Gilbert N. Kahn is a professor of Political Science at Kean University.

Congress returns this week after their Esther recess and—and especially the Democrats—ought to feel an even more energized environment on Capitol Hill. After two years of investigations the Mueller report has been released and after months of waffling, Joe Biden has decided to throw his hat into the ring for the presidential nomination. The stakes for the nation as well as the Democratic Party are dramatic, but while some things are obvious many are more subtle than appear on the surface.

The future of the country may well hinge on whether any Democrat will be able to mount a successful campaign against President Trump in 2020.  For the Democratic Party the challenge is whether they want to win the presidency in November 2020 or whether they want to spend the next eighteen feeling very self-righteous about their party’s values and goals and then fail to win the White House. Will their programmatic ideas overwhelm an effort to put country and party ahead of self?

Special Counsel Robert Mueller’s job—phase one is over. He submitted his report and now the political and institutional battle over the report’s conclusions will play out in halls of Congress, in the media, and in the Courts. Thoughts of a serious move to impeach the President ought to be dismissed. While a case for presidential commitment of “high crimes and misdemeanors” can easily be made, the Democrats need to avoid a show that will lose and alienate segments of the American people. Hard though it might be for the more progressive wing of the party to accept, the Democrats will lose far more than they will gain politically if the proceed with impeachment at this time.

On the other hand, they could conceivably pursue active investigations of the President and his Administrations activities. Their hope would be that some Republican Members in the Senate will hear sufficient pressure at home that they will begin to waffle on the matter of presidential accountability.  If pressure were to begin to grow and produce results in Congress and in the Courts, then the options might change.

Politically speaking for the Democrats, a contested nominating process is not inherently unhealthy for the nation or the party. After some debates and character testing, plus the political fund-raising making its mark, the Democrats need to rally around a winner. Joe Biden may or may not be their answer, but he could drive the discussion away from the extremes. To incorporate large goals and themes is not a danger for the party, but not when it drives the public away from the Democrats. Scaring voters will not even produce a Pyrrhic victory.

Specific numbers will be clearer as time goes on, but Trump knows that he has a base of 40-45% of whom 35% are rock solid. To win in 2020, as he did in 2016, the President needs to attract disaffected and alienated Democrats and Independents. This Trump believes he will achieve if the Democrats self-destruct in Congress; conduct an extended and polarizing primary campaign; do not coalesce behind a single candidate at an early point in the campaign; and/or the Democratic primary process results in a strongly dissatisfied wing of the party which opts to support a third-party candidate. Such a scenario would most likely produce a victorious plurality for Trump.

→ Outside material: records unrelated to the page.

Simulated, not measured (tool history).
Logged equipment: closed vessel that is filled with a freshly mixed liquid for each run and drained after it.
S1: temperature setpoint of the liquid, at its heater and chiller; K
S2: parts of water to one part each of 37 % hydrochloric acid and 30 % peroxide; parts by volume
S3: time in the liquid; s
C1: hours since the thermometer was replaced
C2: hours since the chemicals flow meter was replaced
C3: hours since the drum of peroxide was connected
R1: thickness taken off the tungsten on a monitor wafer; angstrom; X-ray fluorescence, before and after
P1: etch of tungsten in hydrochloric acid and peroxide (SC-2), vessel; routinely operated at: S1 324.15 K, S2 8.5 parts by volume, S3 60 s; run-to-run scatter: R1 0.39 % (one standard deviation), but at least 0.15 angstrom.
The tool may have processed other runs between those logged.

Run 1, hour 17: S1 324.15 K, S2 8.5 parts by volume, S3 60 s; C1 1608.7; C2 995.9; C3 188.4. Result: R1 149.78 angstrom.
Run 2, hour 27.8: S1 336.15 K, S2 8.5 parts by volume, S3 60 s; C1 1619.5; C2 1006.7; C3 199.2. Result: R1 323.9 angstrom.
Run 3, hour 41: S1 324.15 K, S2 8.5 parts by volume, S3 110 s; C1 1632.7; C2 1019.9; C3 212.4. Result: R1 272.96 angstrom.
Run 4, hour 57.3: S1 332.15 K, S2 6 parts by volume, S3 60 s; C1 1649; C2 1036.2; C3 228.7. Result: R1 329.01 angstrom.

There is an additional related dilemma which ought to be the driving force in the Democratic Party’s election game plan.  Given the conduct of the Republican Party towards judicial nominees, especially Merrick Garland’s nomination to the Supreme Court, the Democrats need to recognize that they must retake the Senate in 2020 if they have any hope to rebalance the dramatic generational judicial shifts that have occurred since Senate Majority Leader Mitch McConnell abused the entire judicial nominating process. Even if a Democrat is elected as President in 2020, filling any judicial vacancy will rest in the hands of the Senate.

Considering the criticalness of these issues it is crucial that the Democrats not permit the nominating circus to extend for too long once the debates begin this June. If they fail to recognize the irreparable damage that might occur to the nation and the American people with a Trump re-election, the Democrats will bear at least partial responsibility for an even more unpredictable Trump second term.